Carolyn Steedman’s Landscape for a Good Woman is an exploration of how gendered identities are formed within pre- and post-WWII Britain. Students will already have been introduced to some of the theoretical underpinnings of this approach – the idea that gender is historically and geographically contingent and social constructed – and can read more about them in the further reading by Scott and Morgan. Steedman’s work is also an important example of a feminist history that aims not just to add the experiences of women to a historical tradition that has previously focused only on men, but shows how to do so de-stabilises and sometimes over-turns existing historical narratives more generally. Her book is in part a response to Hoggart’s rather nostalgic work on working-class culture before the impact of mass popular culture, showing how things look rather different when viewed from the perspective of working-class women. It therefore also challenges some prevailing political assumptions (of British social history and elements of the New Left) about consumerism and the transformation of the British working-class after WWII.

 Core Reading:

Carolyn Steedman, Landscape for a Good Woman (Virago, 1986)

Seminar Questions:

How and to what extent does Landscape for a Good Woman put into practice some of the key theoretical underpinnings of gender and/or feminist history?

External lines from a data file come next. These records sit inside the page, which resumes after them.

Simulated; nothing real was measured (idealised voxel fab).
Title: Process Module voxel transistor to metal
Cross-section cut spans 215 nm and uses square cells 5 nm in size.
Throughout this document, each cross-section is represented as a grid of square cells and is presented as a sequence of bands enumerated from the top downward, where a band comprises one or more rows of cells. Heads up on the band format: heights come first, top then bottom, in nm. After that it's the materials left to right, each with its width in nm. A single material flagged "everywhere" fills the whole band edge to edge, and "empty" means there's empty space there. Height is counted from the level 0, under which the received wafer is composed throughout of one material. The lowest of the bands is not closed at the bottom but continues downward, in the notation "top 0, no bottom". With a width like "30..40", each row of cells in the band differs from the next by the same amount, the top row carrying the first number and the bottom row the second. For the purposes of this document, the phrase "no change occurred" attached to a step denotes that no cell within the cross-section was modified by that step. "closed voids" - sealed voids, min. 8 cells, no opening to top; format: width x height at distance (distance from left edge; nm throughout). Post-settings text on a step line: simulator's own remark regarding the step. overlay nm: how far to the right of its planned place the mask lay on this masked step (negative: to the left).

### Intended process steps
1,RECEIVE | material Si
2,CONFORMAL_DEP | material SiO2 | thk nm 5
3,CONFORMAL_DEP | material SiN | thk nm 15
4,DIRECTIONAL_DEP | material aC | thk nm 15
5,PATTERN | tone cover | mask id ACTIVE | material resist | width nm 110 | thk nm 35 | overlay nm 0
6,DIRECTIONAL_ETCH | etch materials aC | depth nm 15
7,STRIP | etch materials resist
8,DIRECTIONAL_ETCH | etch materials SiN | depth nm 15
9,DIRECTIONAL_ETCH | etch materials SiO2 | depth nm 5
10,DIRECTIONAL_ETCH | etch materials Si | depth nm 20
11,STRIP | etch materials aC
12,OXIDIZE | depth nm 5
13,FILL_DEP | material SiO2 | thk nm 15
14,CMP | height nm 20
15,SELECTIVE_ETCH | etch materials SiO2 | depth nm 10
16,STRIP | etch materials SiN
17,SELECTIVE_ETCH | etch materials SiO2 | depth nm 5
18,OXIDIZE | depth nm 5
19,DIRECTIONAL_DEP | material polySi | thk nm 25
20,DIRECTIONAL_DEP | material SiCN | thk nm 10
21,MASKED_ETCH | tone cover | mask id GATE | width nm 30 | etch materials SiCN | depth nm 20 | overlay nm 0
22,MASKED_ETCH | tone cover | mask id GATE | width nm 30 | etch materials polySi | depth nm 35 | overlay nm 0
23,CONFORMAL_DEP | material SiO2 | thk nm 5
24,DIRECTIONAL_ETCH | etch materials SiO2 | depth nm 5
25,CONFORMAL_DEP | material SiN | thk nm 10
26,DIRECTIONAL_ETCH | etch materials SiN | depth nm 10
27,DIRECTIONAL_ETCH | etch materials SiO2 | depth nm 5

How does a gendered perspective lead Steedman to develop different narratives of British working-class culture in 20th century Britain? Especially vis a vis Hoggart and some of the Thompsonian approaches you have looked at previously?

What does an autobiographical and psychoanalytic lens bring to her history writing? Why might these methodologies be particularly useful to feminist historians?

Does Landscape for a Good Woman still feel structurally and narratively innovative (e.g. different from more traditionally written histories) or have some of Steedman’s innovations now entered more into the mainstream of history writing?

Further Readings:

  • Joan Scott, ‘Gender: A Useful Category of Historical Analysis’, The American Historical Review 91:5 (December 1986), 1053-1075. [Or you could look at another version of this article in her book Gender and the Politics of History].
  • Jean McCrindle and Sheila Rowbotham, Dutiful Daughters: Women Talk about Their Lives (Penguin, 1983).
  • Sonya O.Rose, ‘“Manliness, Virtue, and Self-Respect”: Gender Antagonism and Working-Class Respectability’, in Limited Livelihoods: Gender and Class in 19th Century England (University Of California Press, 1992), 126-153.
  • Sue Morgan, ‘Introduction: Writing Feminist History: Theoretical Debates and Critical Practices’, in Sue Morgan (editor), Feminist History Reader (Routledge, 2006), 1-48 [if you have the time and the inclination Part 1 and Part 2 of this book will also be very useful].